Chequing accounts in Canada are notorious for paying out a low-interest rate, especially from the big Canadian banks. But there has been an increase in smaller banks offering chequing accounts that pay a decent interest rate.

Generally, these chequing accounts offer a much lower interest rate than HISAs but do offer the flexibility and functionality of a standard chequing account.

Key Takeaways

  • Interest-paying chequing accounts are not as common as HISAs
  • Receive a higher interest rate with the flexibility of a chequing account

3. Redeemable or Short-Term Guaranteed Investment Certificates (GICs)

Due to the higher interest rates, many investors are turning to GICs and other fixed-income assets.

GICs or Guaranteed Investment Certificates are similar to making a loan to a bank or other financial institution. They take this money and re-invest it into higher-paying assets while you get to collect a guaranteed rate of interest on your loan. At the end of the GIC term, you receive back the entirety of your initial investment.

As you can imagine, GICs are also a low-risk liquid investment for Canadian investors. They are slightly less liquid than HISAs since you do need to redeem your GIC before getting your funds. If you buy a redeemable or cashable GIC, you can redeem it anytime with no penalty for early redemption.

Short-term GICs are usually available in increments of 3, 6, and 9 months depending on the institution. With short-term GICs, there is the chance of a penalty for early redemption.

Key Takeaways

  • Redeemable GICs have no penalty for early redemption
  • Short-term GICs usually offer 3, 6, and 9-month increments
  • Earn guaranteed interest payments plus the principal back at the end of the term

Related: Best GIC Rates in Canada.

4. Short-Term Money Market Funds

Money market funds are a type of mutual fund that primarily invests in highly liquid, short-term debt instruments. In Canada, these can include assets like cash, treasury bills, and government securities.

The benefit of short-term money market funds is that they are highly liquid investments that also provide a high floor of safety. It is important to remember that money market funds are still mutual funds, so they come with a MER or management expense ratio.

Key Takeaways

  • Money Market Funds are mutual funds that invest in highly-liquid, short-term debt assets
  • Be wary of some funds with a higher MER

5. Cash or HISA Exchange Traded Funds (ETFs)

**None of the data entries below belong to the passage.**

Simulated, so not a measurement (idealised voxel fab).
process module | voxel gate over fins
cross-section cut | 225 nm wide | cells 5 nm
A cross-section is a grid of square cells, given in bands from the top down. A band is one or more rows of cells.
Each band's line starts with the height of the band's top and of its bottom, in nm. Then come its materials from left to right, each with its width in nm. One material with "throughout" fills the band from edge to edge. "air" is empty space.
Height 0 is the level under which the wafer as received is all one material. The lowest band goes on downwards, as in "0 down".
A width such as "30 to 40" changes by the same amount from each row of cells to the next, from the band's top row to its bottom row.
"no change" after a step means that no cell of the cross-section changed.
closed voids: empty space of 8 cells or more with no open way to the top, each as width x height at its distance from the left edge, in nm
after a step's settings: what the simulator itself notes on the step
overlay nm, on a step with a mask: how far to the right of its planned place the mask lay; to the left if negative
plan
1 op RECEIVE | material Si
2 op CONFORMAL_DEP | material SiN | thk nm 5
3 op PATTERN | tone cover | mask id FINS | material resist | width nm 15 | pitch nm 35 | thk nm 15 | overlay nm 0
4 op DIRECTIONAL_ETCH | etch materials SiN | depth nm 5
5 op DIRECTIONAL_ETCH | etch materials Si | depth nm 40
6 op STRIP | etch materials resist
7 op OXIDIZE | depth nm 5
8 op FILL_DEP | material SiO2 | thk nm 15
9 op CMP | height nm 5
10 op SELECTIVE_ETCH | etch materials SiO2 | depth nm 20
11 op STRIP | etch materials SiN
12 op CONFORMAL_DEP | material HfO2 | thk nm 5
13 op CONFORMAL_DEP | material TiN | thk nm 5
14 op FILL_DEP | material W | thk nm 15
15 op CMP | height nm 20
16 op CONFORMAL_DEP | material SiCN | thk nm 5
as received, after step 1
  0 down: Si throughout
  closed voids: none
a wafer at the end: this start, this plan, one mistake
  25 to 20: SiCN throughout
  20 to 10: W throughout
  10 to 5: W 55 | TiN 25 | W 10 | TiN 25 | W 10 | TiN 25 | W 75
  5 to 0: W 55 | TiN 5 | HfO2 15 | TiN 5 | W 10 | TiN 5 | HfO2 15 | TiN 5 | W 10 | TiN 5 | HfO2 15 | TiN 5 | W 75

If you want to earn a high-interest rate and avoid paying high MER fees, it might be time to consider a cash or HISA ETF. ETFs differ from mutual funds in that they trade on stock exchanges like the TSX and are bought as shares. While ETFs still come with an MER, the fees are typically much less than what you would pay with a mutual fund in Canada.

Cash ETFs are designed to provide a high-interest rate which usually pays out monthly distributions. An advantage to holding a cash ETF is that they are highly liquid investments while avoiding any minimum balance requirements in a HISA.

The ETF provider takes the invested funds and holds them in various HISAs from major Canadian banks. The interest earned is paid out to shareholders of the ETF as a distribution.

Key Takeaways

  • HISA ETFs pay regular distributions and trade on stock exchanges
  • There is no minimum balance requirement for HISA ETFs
  • These funds offer low capital growth but a safe floor for your cash

6. Stocks

Most people do not consider stocks as a liquid investment because of the risk involved. Investing in stocks isn’t for the faint of heart, as a volatile market can potentially deplete funds that you are planning to use. The benefit of investing in stocks is that you can earn more than almost any other asset class.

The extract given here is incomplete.